Born in California, Tyler Woodford, like many young photographers, found his way to photography though skateboarding as a teenager: “I was the kid in the group who always had a camera and was trying to capture what was going on,” he says. “But it wasn’t until I moved to New York that I found what I really loved: street photography.”
Roaming the sidewalks of the Big Apple, the stomping ground of many big names before him such as Garry Winongrand and Joel Meyerowitz, Tyler began documenting the hustle, bustle and captivating figures he witnessed on his travels. A nod to the visual tropes of New York street photography, Tyler’s photos show the chain-smoking businessmen, fur coat fashionistas and hard-faced locals that have been inherent to the city’s portrayals for decades.
But, it was in search of new stimuli that led Tyler and his friends south of the border. “We had the idea to go to Mexico back in December 2018 and finally decided recently to do the trip,” he says. “I’d never been to Mexico City before so it was very refreshing to capture something new again.”
Keeping his set up as simple as possible, Tyler would decide each day before venturing out what equipment to bring and what lens he wanted to shoot on. Slipping a couple of rolls into his pocket, he would head off to see what he could find. “I wanted to capture how people lived and how they interacted,” he explains. “I was nervous at first but all of the people there are so friendly and have a strong sense of community. I’ve never experienced something like that before.”
A mix of monochrome and colour photos, presenting the viewer with busy roads, basketball games and the occasional portrait, Tyler’s series also combines candid and staged shots to give a real sense of the city’s people. “By asking to take someones photo – which is rare for me, because I feel that asking ruins the moment that you’re trying to capture or convey – it showed me how open the Mexican people are,” he says. “Taking someones photo, whether they’re aware of it or not, is a strange thing, but I can never get enough of it.”
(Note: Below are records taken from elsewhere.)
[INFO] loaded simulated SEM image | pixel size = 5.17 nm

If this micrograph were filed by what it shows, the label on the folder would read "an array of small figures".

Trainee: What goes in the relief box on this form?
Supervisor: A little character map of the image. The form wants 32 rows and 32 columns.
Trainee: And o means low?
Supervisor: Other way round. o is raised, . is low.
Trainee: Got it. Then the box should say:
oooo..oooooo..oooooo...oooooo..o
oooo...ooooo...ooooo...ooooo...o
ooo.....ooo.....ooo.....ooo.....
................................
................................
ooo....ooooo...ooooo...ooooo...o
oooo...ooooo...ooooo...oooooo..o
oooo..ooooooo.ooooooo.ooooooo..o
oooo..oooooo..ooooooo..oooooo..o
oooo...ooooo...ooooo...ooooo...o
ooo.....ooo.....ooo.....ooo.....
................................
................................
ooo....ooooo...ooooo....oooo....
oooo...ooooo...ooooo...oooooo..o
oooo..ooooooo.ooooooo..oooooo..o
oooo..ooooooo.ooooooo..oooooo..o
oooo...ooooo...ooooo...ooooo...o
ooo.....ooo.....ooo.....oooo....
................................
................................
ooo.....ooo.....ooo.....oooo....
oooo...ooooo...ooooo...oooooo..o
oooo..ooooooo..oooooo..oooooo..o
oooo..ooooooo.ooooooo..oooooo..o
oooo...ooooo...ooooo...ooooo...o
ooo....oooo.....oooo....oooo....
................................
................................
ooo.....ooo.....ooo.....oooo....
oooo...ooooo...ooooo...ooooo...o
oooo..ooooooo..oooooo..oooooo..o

Though this type of photography comes naturally to him, Tyler was wary of his own presence in a foreign place, and says the biggest challenge was gauging the atmosphere. “I wasn’t sure how people were going to react, especially as I’m not a local. I didn’t want to be intrusive but you can’t let that hold you back,” he explains. “One of the best things someone has told me is ”If you don’t take the shot, someone else will, and that’s a missed opportunity”. It’s advice that has always stuck with me and it helped me a lot on this trip.”
Tyler says he is currently organising a show in New York to display the series, and a book that will showcase all of the photographers’ work from the trip too.